The numbers tell the whole story. The Vandermonde matrix has $\kappa(A)\approx 1.17\times 10^8$ — bad, but the QR and SVD methods handle it to eight-plus digits. But $\kappa(A^{\mathsf{T}}A)\approx 1.37\times 10^{16}$, right at the precipice, and the normal-equations coefficients come out off by a norm of about 6.4 — utterly wrong, a fitted polynomial that bears no resemblance to the truth. The QR coefficients differ from the SVD ground truth by only $1.5\times 10^{-8}$. Same data, same problem, one method gives garbage and the other gives the right answer. The difference is entirely whether the algorithm formed $A^{\mathsf{T}}A$ and squared the conditioning.
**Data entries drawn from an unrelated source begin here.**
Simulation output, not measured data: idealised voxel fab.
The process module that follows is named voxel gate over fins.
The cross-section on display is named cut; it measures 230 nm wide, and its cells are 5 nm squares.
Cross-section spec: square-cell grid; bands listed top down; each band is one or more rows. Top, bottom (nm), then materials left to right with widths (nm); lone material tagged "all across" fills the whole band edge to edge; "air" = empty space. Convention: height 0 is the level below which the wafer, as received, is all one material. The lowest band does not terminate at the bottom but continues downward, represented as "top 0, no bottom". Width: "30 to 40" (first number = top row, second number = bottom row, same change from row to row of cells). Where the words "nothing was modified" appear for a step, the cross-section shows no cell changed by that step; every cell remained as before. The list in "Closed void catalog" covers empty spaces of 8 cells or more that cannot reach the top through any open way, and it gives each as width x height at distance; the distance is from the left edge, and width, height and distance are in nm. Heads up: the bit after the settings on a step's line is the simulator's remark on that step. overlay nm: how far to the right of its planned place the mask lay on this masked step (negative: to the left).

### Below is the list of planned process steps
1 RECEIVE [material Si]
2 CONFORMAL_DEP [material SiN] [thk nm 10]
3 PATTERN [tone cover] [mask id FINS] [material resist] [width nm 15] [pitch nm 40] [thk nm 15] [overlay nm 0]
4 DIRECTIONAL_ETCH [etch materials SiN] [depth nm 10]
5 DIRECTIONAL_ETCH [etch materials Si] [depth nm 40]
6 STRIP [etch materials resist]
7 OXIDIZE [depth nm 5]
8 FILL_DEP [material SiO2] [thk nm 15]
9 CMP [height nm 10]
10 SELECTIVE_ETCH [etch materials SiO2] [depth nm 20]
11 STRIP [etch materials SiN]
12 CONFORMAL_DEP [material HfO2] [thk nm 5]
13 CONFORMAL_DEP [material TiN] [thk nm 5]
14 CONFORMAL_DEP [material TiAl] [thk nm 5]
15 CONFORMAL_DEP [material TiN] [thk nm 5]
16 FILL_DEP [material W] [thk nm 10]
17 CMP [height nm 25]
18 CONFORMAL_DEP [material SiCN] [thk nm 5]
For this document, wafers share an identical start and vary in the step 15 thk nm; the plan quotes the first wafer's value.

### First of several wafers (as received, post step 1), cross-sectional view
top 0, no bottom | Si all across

Real-World Application(Data science.) This is why no serious statistical or machine-learning library solves least squares by literally inverting $A^{\mathsf{T}}A$, even though the textbook formula $\hat{\mathbf{x}} = (A^{\mathsf{T}}A)^{-1}A^{\mathsf{T}}\mathbf{b}$ suggests it. scikit-learn's LinearRegression, numpy's lstsq, R's lm, and MATLAB's backslash all use QR or SVD under the hood precisely to dodge the squared condition number. When a regression with many correlated predictors returns wild, unstable coefficients that swing violently as you add a data point, the culprit is almost always near-collinearity inflating $\kappa(A)$ — and the fix is QR/SVD plus regularization (ridge regression nudges $\sigma_{\min}$ away from zero, which is to say it lowers the condition number on purpose). Case Study 1 walks through exactly such a blow-up.

Geometric Intuition — Forming $A^{\mathsf{T}}A$ is geometrically a projection onto the column space followed by re-expression in the (possibly skewed) basis of $A$'s columns. When two columns of $A$ point in nearly the same direction — the near-collinearity of the Hilbert and Vandermonde matrices — the Gram matrix $A^{\mathsf{T}}A$ has a near-zero eigenvalue, the squashed sliver again. QR sidesteps this by first orthonormalizing the columns (Gram–Schmidt, Chapter 20): it replaces the skewed near-parallel basis with a clean perpendicular one before doing any arithmetic, so no information hides in a near-degenerate direction.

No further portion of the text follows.